The inexorable rise of the CDO & digital non-executive director
The Game’s Afoot!
Oscar Wilde once said, “It is a very sad thing that nowadays there is so little useless information.” He was, of course, speaking with his usual irony, but in this data-rich age his words have never rung truer.
Every contact your company makes with the consumer, even on the most minuscule level, leaves a trace that has data potential as long as you have someone in your C-Suite who has the vision and the expertise to do something about it. This is the new breed of CDO – Chief Digital Officer – whose value and importance to the success of a company are only now being seriously assessed.
Recently McDonalds, the world’s leading food service retailer, created the new post of Chief Digital Officer by appointing former senior-level manager [Amazon and Kindle] Atif Rafiq to spearhead the charge deep into the digital territory of e-commerce. IT Research and Advisory Company Gartners have reported that by 2015 25% of companies will have embraced the new digital reality by welcoming onto the board a CDO.

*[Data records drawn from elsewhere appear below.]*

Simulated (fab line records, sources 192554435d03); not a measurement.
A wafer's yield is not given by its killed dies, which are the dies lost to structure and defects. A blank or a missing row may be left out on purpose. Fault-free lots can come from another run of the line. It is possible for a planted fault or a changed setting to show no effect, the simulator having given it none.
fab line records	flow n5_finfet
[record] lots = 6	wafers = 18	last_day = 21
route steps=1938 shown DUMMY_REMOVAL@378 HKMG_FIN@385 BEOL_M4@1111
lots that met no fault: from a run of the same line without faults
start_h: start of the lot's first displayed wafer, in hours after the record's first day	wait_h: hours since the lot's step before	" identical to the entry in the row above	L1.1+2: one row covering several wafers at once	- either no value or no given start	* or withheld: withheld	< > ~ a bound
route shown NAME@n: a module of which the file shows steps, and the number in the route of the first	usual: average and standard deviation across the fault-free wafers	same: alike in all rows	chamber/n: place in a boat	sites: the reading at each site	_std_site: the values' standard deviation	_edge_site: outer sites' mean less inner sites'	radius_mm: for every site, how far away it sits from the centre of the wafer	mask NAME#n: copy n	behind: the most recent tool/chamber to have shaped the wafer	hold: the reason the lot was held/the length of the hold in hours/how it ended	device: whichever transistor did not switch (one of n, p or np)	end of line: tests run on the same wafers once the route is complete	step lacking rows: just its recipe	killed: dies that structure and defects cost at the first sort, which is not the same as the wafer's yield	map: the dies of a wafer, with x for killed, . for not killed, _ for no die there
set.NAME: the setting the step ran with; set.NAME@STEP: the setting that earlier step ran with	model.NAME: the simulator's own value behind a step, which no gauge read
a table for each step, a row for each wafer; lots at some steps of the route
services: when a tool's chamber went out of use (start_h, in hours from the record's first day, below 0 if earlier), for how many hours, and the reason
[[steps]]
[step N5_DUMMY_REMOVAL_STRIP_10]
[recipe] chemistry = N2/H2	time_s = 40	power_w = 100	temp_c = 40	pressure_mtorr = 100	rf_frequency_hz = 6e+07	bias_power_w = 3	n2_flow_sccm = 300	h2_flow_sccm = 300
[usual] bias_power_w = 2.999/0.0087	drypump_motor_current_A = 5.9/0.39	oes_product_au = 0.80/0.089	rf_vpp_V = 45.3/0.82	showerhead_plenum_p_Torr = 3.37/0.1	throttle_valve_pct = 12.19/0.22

But what is it exactly that a CDO will bring to the company table, other than a wealth [or, some would argue, an over-abundance] of data information?
Ask the question another way:
What did Sherlock Holmes bring to the art of detection?
It was simply the uncanny ability not just to see but to observe what was already there, to employ his considerable skills of deductive reasoning alongside his scientific knowledge, to blend all of the evidence together before reaching an inescapable conclusion. In one story, Watson says to him
You have an extraordinary genius for minutiae.
In another, Holmes declares with some impatience:
Data! Data! Data!…I can’t make bricks without clay!
That, in essence, is what a Chief Digital Officer will be seeking to do: to garner a huge and diverse range of information – however insignificant – related to your customers/consumers and bring a new, insightful way of using this data to create even greater success for the company. [It’s no coincidence that the UK police employ an IT system for major crimes which they refer to by the acronym HOLMES 2 – Home Office Large Major Enquiry System. It manages the complex system of investigating major crimes and processes the huge amount of information available]
That, however, is only part of a CDO’s role. Holmes [apart from his faithful companion Watson] was a loner in his field, playing a lone hand and using the information solely for his own consumption. A CDO, on the other hand, must ensure that each department feeds into the overall strategic vision of the company, a vision that will need to be shared, explained, and continually monitored in order to ensure you get the most out of the information your company holds. There is an abundance of information out there, but the skill is in the ability to transform this information into knowledge, rather like the alchemists of old who sought to turn base metals into gold. Or rather, unlike the alchemists of old. They failed!
So Knowledge, and what you do with it, is at the heart of the CDO’s brief.
But what if you’re an S.M.E? You simply cannot afford to bring in another senior management figure to sit in the C-Suite. The answer is to look for a Digital Non-Executive Director [D-NED] who will provide all the necessary advice and expertise in e-commerce/online and act as sounding board for all things digital. It’s what Non-Executives were built for!
Whether a CDO or a D-NED, he or she will increasingly be seen as an essential component in your company’s growth, and if they are effective, then, as good old Oscar said – this time without irony:
Success is a science; if you have the conditions, you get the result.
Ian Wright is the CEO of NonExecutiveDirectors.com - the UK’s fastest growing Non-Executive Director platform - 100% free to recruit from.
This was posted in Bdaily's Members' News section by Ian Wright .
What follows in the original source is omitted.